Testing Einstein's Universe



Item Current Status
Mission Elapsed Time 374 days (53 weeks/12.26 months)
Science Data Collection 245 days (35 weeks/8.03 months)
Current Orbit # 5,523 as of 5:00 PM PST
Spacecraft General Health Good
Roll Rate Normal at 0.7742 rpm (77.5 seconds per revolution)
Gyro Suspension System (GSS) All 4 gyros digitally suspended in science mode
Dewar Temperature 1.82 kelvin, holding steady
Global Positioning System (GPS) lock Greater than 97.7%
Attitude & Translation Control (ATC)

X-axis attitude error: 190.9 marcs rms
Y-axis attitude error: 91.2 marcs rms

Command & Data Handling (CDH) B-side (backup) computer in control
Multi-bit errors (MBE): 0
Single-bit errors (SBE): 8 (daily average)
Telescope Readout (TRE) Nominal
SQUID Readouts (SRE) Nominal
Gyro #1 rotor potential -3.7 mV
Gyro #2 rotor potential -4.8 mV
Gyro #4 rotor potential -4.1 mV
Gyro #3 Drag-free Status Backup Drag-free mode (normal)


As of Mission Day 374, the Gravity Probe B vehicle and payload are in good health. All four gyros are digitally suspended in science mode. The spacecraft is flying drag-free around Gyro #3.

This past Tuesday, 26 April 2005, the GP-B Dewar team ran another heat pulse meter test to get an update on the amount of liquid helium remaining in the Dewar. Their preliminary results suggest that we have about two weeks more helium than anticipated. Further analysis is in process, and if these results are correct, the helium will be depleted around the end of August or beginning of September. This means that we will be able to continue collecting science data into the first two weeks in July, before beginning a very important series of instrument calibration tests that must be completed before the helium runs out.

Also this past week, we continued fine-tuning our SQUID readout system, analyzing potential sources of noise. To this end, we turned off the telescope dithering motion all day on Wednesday, 27 April 2005 to determine its contribution to experimental noise. Likewise, for the same reason, on Thursday, we turned off the Experiment Control Unit (ECU) for several days. We are in the process of analyzing the results of these noise experiments, which may lead to further fine-tuning of various spacecraft systems.



This past week was a quiet one for the GP-B spacecraft, which has been performing exceptionally well these past few weeks.

Recent patches to the Attitude and Translation Control System (ATC), reported in previous weekly updates, have dramatically improved its pointing performance, which continues to be excellent.

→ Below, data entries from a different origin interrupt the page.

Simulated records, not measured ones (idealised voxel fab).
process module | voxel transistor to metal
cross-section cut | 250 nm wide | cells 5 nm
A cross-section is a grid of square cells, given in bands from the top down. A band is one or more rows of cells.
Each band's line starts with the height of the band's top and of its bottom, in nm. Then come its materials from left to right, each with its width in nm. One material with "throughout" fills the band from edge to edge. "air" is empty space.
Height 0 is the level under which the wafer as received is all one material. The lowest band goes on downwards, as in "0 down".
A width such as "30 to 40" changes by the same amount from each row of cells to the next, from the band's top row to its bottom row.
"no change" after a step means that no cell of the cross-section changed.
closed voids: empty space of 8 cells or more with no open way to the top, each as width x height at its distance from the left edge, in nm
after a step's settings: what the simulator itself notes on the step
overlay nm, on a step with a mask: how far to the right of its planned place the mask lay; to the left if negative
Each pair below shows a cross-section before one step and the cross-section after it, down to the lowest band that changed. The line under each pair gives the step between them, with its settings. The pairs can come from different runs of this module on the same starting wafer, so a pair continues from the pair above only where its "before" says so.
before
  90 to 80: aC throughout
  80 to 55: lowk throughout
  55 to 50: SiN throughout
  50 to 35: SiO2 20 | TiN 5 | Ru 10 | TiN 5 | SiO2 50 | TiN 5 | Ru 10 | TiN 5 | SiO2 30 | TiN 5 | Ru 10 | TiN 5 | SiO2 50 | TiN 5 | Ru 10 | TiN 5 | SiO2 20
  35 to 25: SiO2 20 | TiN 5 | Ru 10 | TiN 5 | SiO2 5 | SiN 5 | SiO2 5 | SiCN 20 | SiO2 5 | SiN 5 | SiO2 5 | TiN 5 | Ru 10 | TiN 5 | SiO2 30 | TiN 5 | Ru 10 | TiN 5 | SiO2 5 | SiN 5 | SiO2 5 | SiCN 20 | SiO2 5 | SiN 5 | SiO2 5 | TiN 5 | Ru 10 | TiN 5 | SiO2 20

As noted in the Mission Director's summary above, we have been investigating potential sources of noise in various spacecraft systems, including the ECU and the telescope dither routine. The dither (which we will describe in an upcoming Mission News Report) is one of several calibrating routines that is used whenever the telescope is locked onto the guide star.

GP-B Principal Investigator, Francis Everitt, spent this past week at NASA Headquarters in Washington, DC, providing the NASA administration with an update on the progress of GP-B.

Meanwhile, last Thursday, 28 April 2005, was “Bring Your Children to Work Day” here at Stanford. GP-B is always happy to participate in community activities at Stanford, and last Thursday was no exception. For about two hours, 13 children of Stanford staff and faculty were treated to a personal tour of GP-B, led by Educational Outreach Coordinator Shannon Range.

The tour began with an introduction to curved spacetime and the physics of gyroscopes. But, undoubtedly, the highlight of these children's visit was an opportunity to sit at the consoles in the GP-B Mission Operations Center (MOC) and report out some telemetry data for the spacecraft and payload during a GP-B communications pass with a NASA TDRSS (Tracking & Data Relay Satellite System). During this activity, our visitors were in constant contact with Flight Director Kim Owen, using the MOC voice link system, and they were assisted in their data reporting efforts by MOC team members Jerry Aguinaldo and Dave Spencer.



We recently updated our NASA Factsheet on the GP-B mission and experiment. You'll now find this 6-page document (Adobe Acrobat PDF format) listed as the last navigation link under "What is GP-B" in the upper left corner of this Web page. You can also click here to download a copy.



If you're going to be in Los Angeles anytime before 30 May 2005, and if you’re interested in Einstein’s life and work, the Einstein Exhibition at the Skirball Cultural Center (just north of the Getty Museum on Interstate 405) is the most comprehensive presentation ever mounted on the life and theories of Albert Einstein (1879-1955). It explores his legacy not only as a scientific genius who re-configured our concepts of space and time, but also as a complex man engaged in the social and political issues of his era. It examines the phenomenon of his fame and his enduring status as a global icon whose likeness has become virtually synonymous with genius.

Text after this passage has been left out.